Judge people according to character, not clothing or body art

Picture yourself walking down a bustling street in the heart of the colorful city. A cafe, its open doors adorned with hanging vines, catches your eye. You stroll in, notice two baristas chatting behind the counter, and invite yourself take a look around.

The products look appetizing, the drinks posted on the menu sound warm and familiar. When you have made your rounds alongside the counters a few too many times, the barista prompts herself to greet you with the shell of a smile that spoiled two weeks ago and a “hello” that manages to echo throughout the petite shop.
This greeting was unpleasant, but you still want a latte.

A couple weeks later, you pass by the same cafe and see a notice that it is under new management. Intrigued enough, you peek inside to find two baristas, who then draw you in with gentle smiles and welcoming “hello”s. They are pleasant, helpful and not over bearing.

In hindsight, you remember the first two baristas you met at this cafe were dressed in jean shorts – one of them wearing Bermuda’s, the other wearing shorter shorts with the hems folded up – and one wearing a baby pink, fitted polo shirt, another wearing a decent button-up.

You also remember that the second pair of baristas, the ones hired under the new management, were dressed slightly more abstractly. The first was wearing a long shirt and a shirt decorated with glass beadwork, and didn’t bother to hide the tattoo wrapped around her wrist and forearm, which quite resembled the vines you had seen strewn on the café’s door. The other barista had been wearing all black, a velvet choker necklace, and had a septum piercing.

My point in sharing these scenarios is to point out that the quality of service and company offered by employees does not depend on their physical characteristics or fashion choices they make. Though the norms are budging nowadays, it is incredibly common for employers to immediately first – and heavily – judge their employee candidates based on their outward appearance.
I believe the employer’s intentions are good, to a degree. Objectively, they are trying to ensure the most professional environment they can. And this is good for customers because they appreciate being treated with respect and decency.

This idea of good intentions, however, is skewed. Professional dress does not equal respect and kind mannerism.
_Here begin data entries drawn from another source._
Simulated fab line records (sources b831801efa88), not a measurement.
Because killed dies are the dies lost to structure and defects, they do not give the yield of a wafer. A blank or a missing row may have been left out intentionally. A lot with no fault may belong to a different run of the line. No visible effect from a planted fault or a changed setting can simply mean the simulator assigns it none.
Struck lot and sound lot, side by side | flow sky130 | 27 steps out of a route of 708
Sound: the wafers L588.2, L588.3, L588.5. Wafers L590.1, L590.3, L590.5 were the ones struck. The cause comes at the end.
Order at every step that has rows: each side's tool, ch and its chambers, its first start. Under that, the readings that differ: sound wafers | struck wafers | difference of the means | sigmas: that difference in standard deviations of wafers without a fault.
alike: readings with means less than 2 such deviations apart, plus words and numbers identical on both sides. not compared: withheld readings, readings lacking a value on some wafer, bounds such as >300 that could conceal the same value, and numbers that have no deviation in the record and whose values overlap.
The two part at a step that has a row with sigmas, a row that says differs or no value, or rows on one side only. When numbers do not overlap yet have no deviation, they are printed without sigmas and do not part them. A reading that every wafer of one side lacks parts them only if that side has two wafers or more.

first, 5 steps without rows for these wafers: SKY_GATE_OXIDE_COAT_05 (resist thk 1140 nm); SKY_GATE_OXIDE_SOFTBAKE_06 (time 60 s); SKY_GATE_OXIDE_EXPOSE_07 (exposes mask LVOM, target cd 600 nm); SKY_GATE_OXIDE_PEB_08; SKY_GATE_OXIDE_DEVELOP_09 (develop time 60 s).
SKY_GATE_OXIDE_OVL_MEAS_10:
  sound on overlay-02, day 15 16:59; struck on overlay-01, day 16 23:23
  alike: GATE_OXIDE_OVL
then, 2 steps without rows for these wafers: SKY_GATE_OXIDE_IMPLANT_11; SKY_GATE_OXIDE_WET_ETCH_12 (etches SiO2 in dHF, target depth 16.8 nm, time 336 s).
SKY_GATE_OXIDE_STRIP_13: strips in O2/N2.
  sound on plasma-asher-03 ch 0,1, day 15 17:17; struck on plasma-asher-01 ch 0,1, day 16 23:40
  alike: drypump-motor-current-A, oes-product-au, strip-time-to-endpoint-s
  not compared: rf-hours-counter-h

I know and appreciate the fact that it’s impossible for people to turn off their initial judgement of anything. It’s a primal reflex. We judge our surroundings to determine whether or not to flee from potential danger. We judge those around us to guess who we might be interested in talking with, and who we would probably not enjoy talking with. And there’s nothing wrong with that.
There is something wrong with overindulging in such judgment, though. There is something wrong with feeding a habit that judges people so heavily on the clothes they wear or the tattoos they have gotten and wish not to hide.

This is a problem of habit more than anything else. Don’t forget to act on the saying you already know rings true: Don’t judge a book by its cover.
Better yet, don’t judge a human being based on the ink on their skin or the clothes that they choose.